Robust optimal component design under consideration of local material defects

TL;DR

This paper presents a robust optimization method for component design in additive manufacturing that accounts for local material defects by considering worst-case material variations to enhance reliability.

Contribution

It introduces a worst-case robust optimization framework for component layout considering local material uncertainties, with a gradient-based algorithm for solution.

Findings

The method improves component reliability under material defects.

Numerical results demonstrate the effectiveness of the robust design approach.
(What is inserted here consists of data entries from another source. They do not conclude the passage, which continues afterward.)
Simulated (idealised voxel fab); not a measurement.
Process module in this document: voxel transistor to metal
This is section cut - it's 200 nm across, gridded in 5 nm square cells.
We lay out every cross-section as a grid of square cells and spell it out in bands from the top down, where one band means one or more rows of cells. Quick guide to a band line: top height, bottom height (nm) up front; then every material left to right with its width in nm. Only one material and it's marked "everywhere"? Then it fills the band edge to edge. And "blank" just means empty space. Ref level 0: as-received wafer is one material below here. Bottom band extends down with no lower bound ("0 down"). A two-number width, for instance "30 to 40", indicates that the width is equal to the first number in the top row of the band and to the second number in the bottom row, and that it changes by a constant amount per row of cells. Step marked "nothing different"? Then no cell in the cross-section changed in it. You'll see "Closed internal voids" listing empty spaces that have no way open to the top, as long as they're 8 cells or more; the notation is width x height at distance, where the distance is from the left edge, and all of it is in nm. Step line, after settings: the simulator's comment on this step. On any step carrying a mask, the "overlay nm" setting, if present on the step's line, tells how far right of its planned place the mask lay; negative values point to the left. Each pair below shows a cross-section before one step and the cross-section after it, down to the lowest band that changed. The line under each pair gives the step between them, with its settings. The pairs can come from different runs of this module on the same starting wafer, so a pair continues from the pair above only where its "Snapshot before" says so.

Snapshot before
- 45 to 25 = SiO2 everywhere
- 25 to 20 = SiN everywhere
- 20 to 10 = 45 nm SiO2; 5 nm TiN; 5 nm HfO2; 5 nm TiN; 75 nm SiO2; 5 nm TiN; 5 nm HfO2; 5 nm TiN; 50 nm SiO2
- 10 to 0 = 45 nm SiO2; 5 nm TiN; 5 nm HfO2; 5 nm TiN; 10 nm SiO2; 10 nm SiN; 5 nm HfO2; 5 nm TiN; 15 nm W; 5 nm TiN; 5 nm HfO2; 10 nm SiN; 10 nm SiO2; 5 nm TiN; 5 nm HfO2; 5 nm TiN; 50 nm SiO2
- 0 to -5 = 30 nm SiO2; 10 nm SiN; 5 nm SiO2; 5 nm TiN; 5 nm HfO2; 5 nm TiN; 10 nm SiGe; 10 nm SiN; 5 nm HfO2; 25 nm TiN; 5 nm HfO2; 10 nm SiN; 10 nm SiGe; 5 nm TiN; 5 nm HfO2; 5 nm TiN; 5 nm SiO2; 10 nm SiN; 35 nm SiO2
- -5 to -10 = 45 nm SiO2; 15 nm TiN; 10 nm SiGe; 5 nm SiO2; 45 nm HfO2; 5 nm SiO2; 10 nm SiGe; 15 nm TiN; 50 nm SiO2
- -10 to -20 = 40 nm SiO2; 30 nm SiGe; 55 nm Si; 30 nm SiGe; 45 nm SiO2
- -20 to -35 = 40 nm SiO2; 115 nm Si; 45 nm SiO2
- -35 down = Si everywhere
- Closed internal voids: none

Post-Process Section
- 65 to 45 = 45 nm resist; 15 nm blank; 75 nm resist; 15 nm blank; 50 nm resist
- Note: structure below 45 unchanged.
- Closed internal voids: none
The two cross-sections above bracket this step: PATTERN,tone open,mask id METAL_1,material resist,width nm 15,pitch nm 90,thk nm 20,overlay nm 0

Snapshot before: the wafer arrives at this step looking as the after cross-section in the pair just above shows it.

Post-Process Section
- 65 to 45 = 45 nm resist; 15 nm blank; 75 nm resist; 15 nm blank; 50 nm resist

The approach enhances insensitivity to local material variations.

Abstract

An important issue in additive manufacturing is the reliability and reproducibility of parts. One major problem in achieving this are uncontrolled local variations in the obtained material properties which arise in the complex manufacturing process and are usually not taken into account in the design of components. We consider the optimal layout of a part to withstand a given loading, under the assumption that the local material properties are not precisely known. The material uncertainties are treated by a worst case approach. This means that for each layout a given amount of defects in material properties is distributed in the design domain, such that the stiffness of the component is maximally weakened. As a consequence, an optimization result is obtained which is as insensitive as possible with respect to unknown variations in the material parameters. The general model is introduced and an algorithm for its solution using gradient based methods is suggested. Finally, numerical results are presented and discussed.